Xǔ zhēnjūn xiānzhuàn 許真君仙傳

Hagiography of the Perfected Xǔ

About the work

A one-juàn Yuán-dynasty recension of the biography of the Jìngmíng 淨明 patriarch Xǔ Xùn 許遜 — a direct rewriting of Bái Yùchán’s 白玉蟾 Yùlóng jí 玉隆集 biography of 1224 (preserved at DZ 263.31 Xiūzhēn shíshū).

Prefaces

No prefaces in the source. The text opens directly with the honorific titles of Xǔ Xùn as “Jiǔzhōu dūxiān tàishǐ gāomíng dàshǐ zhìdào xuányìng shéngōng miàojì zhēnjūn 九州都仙太史高明大使至道玄應神功妙濟真君” and carries no author preface or transmission colophon.

Abstract

Dated to the Yuán (1279–1368) by Schipper (Schipper & Verellen, Taoist Canon 2: 899–900, DZ 447). Xǔ Xùn’s biography here: surname Xǔ, given name Xùn 遜, Jìngzhī 敬之; his great-grandfather was Yǎn 琰, grandfather Wǔ 五, father Sù 肅, all natives of Xǔchāng 許昌; they were of the gentry and traced descent from Yóu 由 of Yǐngyáng 潁陽. Xǔ’s father, at the end of the Hàn, fled south to avoid warfare, settling at Nánchāng 南昌 in Yùzhāng 豫章, where Xǔ was born. His mother conceived him by dreaming that a golden phoenix let fall a pearl into her palm, which she played with and swallowed.
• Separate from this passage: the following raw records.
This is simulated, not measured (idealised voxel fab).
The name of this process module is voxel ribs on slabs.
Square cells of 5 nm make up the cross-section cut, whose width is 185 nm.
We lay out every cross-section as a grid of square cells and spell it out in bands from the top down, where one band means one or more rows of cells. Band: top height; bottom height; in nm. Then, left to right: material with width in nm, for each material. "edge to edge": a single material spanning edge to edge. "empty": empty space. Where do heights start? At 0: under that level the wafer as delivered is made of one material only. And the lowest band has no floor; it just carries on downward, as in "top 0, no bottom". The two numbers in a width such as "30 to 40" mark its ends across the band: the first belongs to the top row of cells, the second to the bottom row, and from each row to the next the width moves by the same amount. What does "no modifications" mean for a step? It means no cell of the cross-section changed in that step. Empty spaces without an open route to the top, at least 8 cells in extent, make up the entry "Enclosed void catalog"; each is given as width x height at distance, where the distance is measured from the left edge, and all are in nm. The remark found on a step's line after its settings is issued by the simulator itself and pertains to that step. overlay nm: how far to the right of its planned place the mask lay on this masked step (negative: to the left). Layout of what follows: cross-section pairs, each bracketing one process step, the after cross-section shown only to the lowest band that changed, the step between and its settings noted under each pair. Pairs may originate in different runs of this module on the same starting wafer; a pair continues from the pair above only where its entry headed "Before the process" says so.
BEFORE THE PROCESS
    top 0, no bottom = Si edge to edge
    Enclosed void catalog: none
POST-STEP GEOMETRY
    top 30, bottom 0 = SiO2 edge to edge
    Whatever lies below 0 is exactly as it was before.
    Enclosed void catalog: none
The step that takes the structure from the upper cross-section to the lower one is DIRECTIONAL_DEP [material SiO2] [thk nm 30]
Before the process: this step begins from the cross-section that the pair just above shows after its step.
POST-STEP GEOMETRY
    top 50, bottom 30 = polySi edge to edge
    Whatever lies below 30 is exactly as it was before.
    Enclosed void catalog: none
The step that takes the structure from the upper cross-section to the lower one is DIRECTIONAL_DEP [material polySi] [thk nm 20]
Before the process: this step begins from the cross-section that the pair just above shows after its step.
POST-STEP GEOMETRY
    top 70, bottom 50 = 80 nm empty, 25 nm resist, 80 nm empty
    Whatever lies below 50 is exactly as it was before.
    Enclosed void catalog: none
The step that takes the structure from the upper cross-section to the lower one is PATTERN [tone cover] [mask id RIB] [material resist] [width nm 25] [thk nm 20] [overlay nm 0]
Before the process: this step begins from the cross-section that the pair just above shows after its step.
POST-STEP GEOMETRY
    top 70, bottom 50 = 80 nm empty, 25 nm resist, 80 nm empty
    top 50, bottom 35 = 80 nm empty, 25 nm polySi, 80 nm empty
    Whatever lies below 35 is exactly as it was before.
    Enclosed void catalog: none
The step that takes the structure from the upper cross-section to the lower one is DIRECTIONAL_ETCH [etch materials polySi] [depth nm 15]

The account then follows the standard Xǔ Xùn / Jìngmíng hagiographic sequence: ordination under Wú Měng 吳猛, iron-pillar exorcism at Nánchāng, family group ascension to Heaven in 291 CE, and the subsequent formation of the cult. Textually, this is a Yuán-period condensation of Bái Yùchán’s much fuller Yùlóng jí — one of several medieval and late-imperial hagiographical rewritings of the Xǔ Xùn corpus, all contributing to the literary foundation of the late-Sòng and Yuán Jìngmíng dào 淨明道 order.

Translations and research

  • Akizuki Kan’ei 秋月觀暎. Chūgoku kinsei dōkyō no keisei: Jōmyōdō no kisoteki kenkyū 中國近世道教の形成:淨明道の基礎的研究. Tokyo: Sōbunsha, 1978.
  • Boltz, Judith M. A Survey of Taoist Literature, Tenth to Seventeenth Centuries. Berkeley: Institute of East Asian Studies, 1987, 70–78.
  • Schipper, Kristofer, and Franciscus Verellen, eds. The Taoist Canon: A Historical Companion to the Daozang. Chicago: University of Chicago Press, 2004, 2:899–900 (DZ 447).